Editor's note: An earlier version of this commentary by Terrance D. Olson was published by the Wheatley Institution at Brigham Young University and is published here with permission.
At the conclusion of the U.S. Civil War, Union Gen. Joshua Lawrence Chamberlain was surprised to be chosen to conduct and receive the surrender of Confederate troops. He was by no means the senior general to be given such a responsibility. He resolved to conduct a parade of surrender that would in some way invite the beginning of healing from the conflict of brother against brother and family against family.

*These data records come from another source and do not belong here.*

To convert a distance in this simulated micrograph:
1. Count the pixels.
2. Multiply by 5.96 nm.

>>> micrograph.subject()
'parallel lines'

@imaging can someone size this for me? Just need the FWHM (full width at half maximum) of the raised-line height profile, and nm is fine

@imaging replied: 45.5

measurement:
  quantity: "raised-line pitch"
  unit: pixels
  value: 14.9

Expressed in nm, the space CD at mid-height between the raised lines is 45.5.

His decision, for which he sought no permission and for which he would ask no forgiveness — and which he knew would invite criticism from some quarters — was to order the Union troops to give, as the Confederates marched forward to give up their arms, the “ . . . soldier’s salutation, from the ‘order arms’ to the old ‘carry’—the marching salute.” (Such an act of graciousness had never been given a defeated army by those who were victorious.)
The response from the defeated troops was mixed. In Chamberlain’s words:
Gordon (a Confederate general) at the head of the column, riding with heavy spirit and downcast face, catches the sound of shifting arms, looks up, and, taking the meaning, wheels superbly, making with himself and his horse one uplifted figure, with profound salutation as he drops the point of his sword to the boot toe; then facing to his own command, gives word for his successive brigades to pass us with the same position of the manual,—honor answering honor. On our part, not a sound of trumpet . . . not a cheer, nor word nor whisper of vain-glorying, . . . but an awed stillness . . . ."
Chamberlain reflects further on his conversations with Confederate officers at the end of the surrender procedures. “‘General’ (said) one of them at the head of his corps, ‘this is deeply humiliating; but I console myself with the thought that the whole country will rejoice at this day’s business.’ ‘You astonish us,’ says another of equally high rank, ‘by your honorable and generous conduct. I fear we should not have done the same by you had the case been reversed.’”
In contrast to the quality of this verbal exchange, Chamberlain later noted a particularly disturbed Confederate officer and sought to engage him in a conversation meant to be conciliatory. The man resisted Chamberlain’s hope for good-will by saying, ‘You’re mistaken sir, . . . You may forgive us but we won’t be forgiven. There is rancor in our hearts which you little dream of. We hate you, sir.’”
Chamberlain gave a quiet reply that softened the soldier’s hardness a bit. But the exchange is a reminder that, as we seek to foster civility in the public sphere, we can either do our part by giving soft responses (invitations to peace) or become part of the problem by returning provocative harshness for the harshness we have received.
Consider that it really isn’t how other people treat us that determines our emotions and attitudes toward them. Rather, it is how we are treating them that reveals the quality of our hearts; that reveals whether we are inviters to forgiveness and peace, or provocateurs in fueling fires of hatred already smoldering. If we insist that we cannot help how we feel because of how others have provoked us, we have given up seeing ourselves as moral agents. We have abandoned our capability of being forgiving and instead are seeing ourselves as being driven to harshness we cannot help experiencing.
If we really cannot help but generate the kind of hatred described here, then solutions to emotional problems — in war, in politics, in athletics, in family relationships — are impossible dreams. Even though bitterness and resentments seem to be typical or even sometimes are assumed to be normal, if we really are incapable of forgiving, especially when being treated with hostility; of being compassionate, even in the face of ridicule; of being sorrowful, even when being mocked; then the notion of humans being civil in their conversations, even when incivility is widespread, is a fantasy.
But it is possible to experience sorrow in the face of another’s harshness. We can retain softness in our responses. Otherwise, we become bitter and think, not only that we can’t help but hate, but that such emotion is always someone else’s fault. We all have been guilty of being provocative of dissension and contention, feeling that such feelings are real and inescapable. But we also have experienced “Joshua Lawrence Chamberlain” times when we have been inviting peace and harmony.
The compassion and respect offered by Chamberlain to the defeated South on April 12, 1865, was not an affirmation of the cause for which the South fought. But it was an invitation to return to the Union and to the principles of charity for all and malice toward none. However uncommon Chamberlain’s attitude and actions were, we each can be inviters of harmony. We can escape being provocative, but it begins in who we are and not in how others are behaving.